What this book gives is a stark picture of how women in Saudi Arabia are forced to live. This may be the 21st century, but so far as Saudi women are concerned it might as well be the fourteenth. Here are just some of the things a good Muslim woman in Saudi Arabia may not do: leave her home unescorted by a male relative, show her face to men outside her family, vote, drive, enter a government building by the same entrance as the men, have sex outside marriage, leave the country without her father's or husband's written permission. If a man has completed his ablutions before praying but sees a woman before he actually begins to pray, he must do his ablutions again, as he has seen something unclean.
Forcing women to follow these strict rules, often on pain of death, is more than just wrong; it is abominable. The Arab world needs a women's liberation movement. I am a student of the Victorian age, and part of its fascination for me lies in the roles played by women, from prostitutes in the Haymarket to pampered aristocrats without rights to property or their own children. Girls today have, I believe, little notion what generations of women before them had to fight to overcome. In my own girlhood I remember being told by my mother that I shouldn't necessarily make good grades, or if I did to keep quiet about it for fear of putting the boys off. There were so many things girls couldn't do that boys could. They may seem trivial, but to a young woman with an independent spirit the restrictions seemed arbitrary, unfair, and demeaning. When I was in college, we had a dress code: no pants or shorts to be worn to class or in the library; a 10:30 curfew on weekdays, 12:00 on weekends; no leaving campus overnight without parental permission. I was not allowed to phone a boy or visit him in his home, with rare exceptions. In college, men were not allowed above the first floor of the dorm and its public rooms. It amuses me to recall that because there was no privacy, couples kissed and groped each other in full view of whoever was around. We were used to ignoring the semi-orgy that occurred each night on the porch before the doors were locked.

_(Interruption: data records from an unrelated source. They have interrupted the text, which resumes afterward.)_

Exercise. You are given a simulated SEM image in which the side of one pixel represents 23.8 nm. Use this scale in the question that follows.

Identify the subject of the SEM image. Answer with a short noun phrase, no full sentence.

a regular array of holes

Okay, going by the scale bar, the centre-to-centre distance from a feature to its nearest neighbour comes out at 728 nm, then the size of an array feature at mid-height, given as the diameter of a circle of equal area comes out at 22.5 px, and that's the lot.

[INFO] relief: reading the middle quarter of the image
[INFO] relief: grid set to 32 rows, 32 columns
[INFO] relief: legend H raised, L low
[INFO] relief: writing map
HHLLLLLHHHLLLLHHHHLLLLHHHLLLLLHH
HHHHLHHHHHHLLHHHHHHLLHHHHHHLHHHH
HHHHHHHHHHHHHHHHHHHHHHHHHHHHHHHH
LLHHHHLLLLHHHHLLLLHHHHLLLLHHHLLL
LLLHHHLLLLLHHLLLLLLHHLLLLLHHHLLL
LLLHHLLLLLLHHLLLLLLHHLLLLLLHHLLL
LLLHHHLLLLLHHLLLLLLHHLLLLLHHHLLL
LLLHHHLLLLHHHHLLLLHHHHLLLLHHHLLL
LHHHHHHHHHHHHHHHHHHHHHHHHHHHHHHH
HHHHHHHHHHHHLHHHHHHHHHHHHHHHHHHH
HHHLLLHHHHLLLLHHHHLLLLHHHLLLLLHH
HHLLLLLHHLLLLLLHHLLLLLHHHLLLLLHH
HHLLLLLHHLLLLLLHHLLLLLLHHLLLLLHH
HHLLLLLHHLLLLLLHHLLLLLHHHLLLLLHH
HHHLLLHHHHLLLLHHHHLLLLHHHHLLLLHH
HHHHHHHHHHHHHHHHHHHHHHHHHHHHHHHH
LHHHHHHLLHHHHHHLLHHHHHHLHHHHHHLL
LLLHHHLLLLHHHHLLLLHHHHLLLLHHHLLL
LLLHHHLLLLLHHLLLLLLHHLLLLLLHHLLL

Obviously, these restrictions were designed to prevent unsanctioned sex, and where very young girls are involved such restrictions are, of course, acceptable. But when grown women are discouraged from getting a full education, have their husbands chosen for them, or are restricted in their movements, something is very wrong. Cultural differences can be charming and should be celebrated. The Japanese tea ceremony is lovely; Native American dancing can be exciting; French cuisine is rightly celebrated. Customs, diet, dress, music and art--differences here make the world a more colorful place. Making virtual slaves of half the population is not colorful; it is cruel. When I was a child, my beloved grandmother explained to me that American slaves in the South were happy with their lot. We are all aware of the cognitive dissonance of, say, Thomas Jefferson, who believed in individual freedom and owned slaves simultaneously. My rather Victorian mother wanted to protect me and shelter me from possible unpleasantness. She certainly meant me no harm, even when she goaded me about my support for the Equal Rights Amendment. I have no doubt that many, if not most, Arab men love their wives and daughters. Many things throughout the course of human history have been undertaken because they were deemed "for your own good."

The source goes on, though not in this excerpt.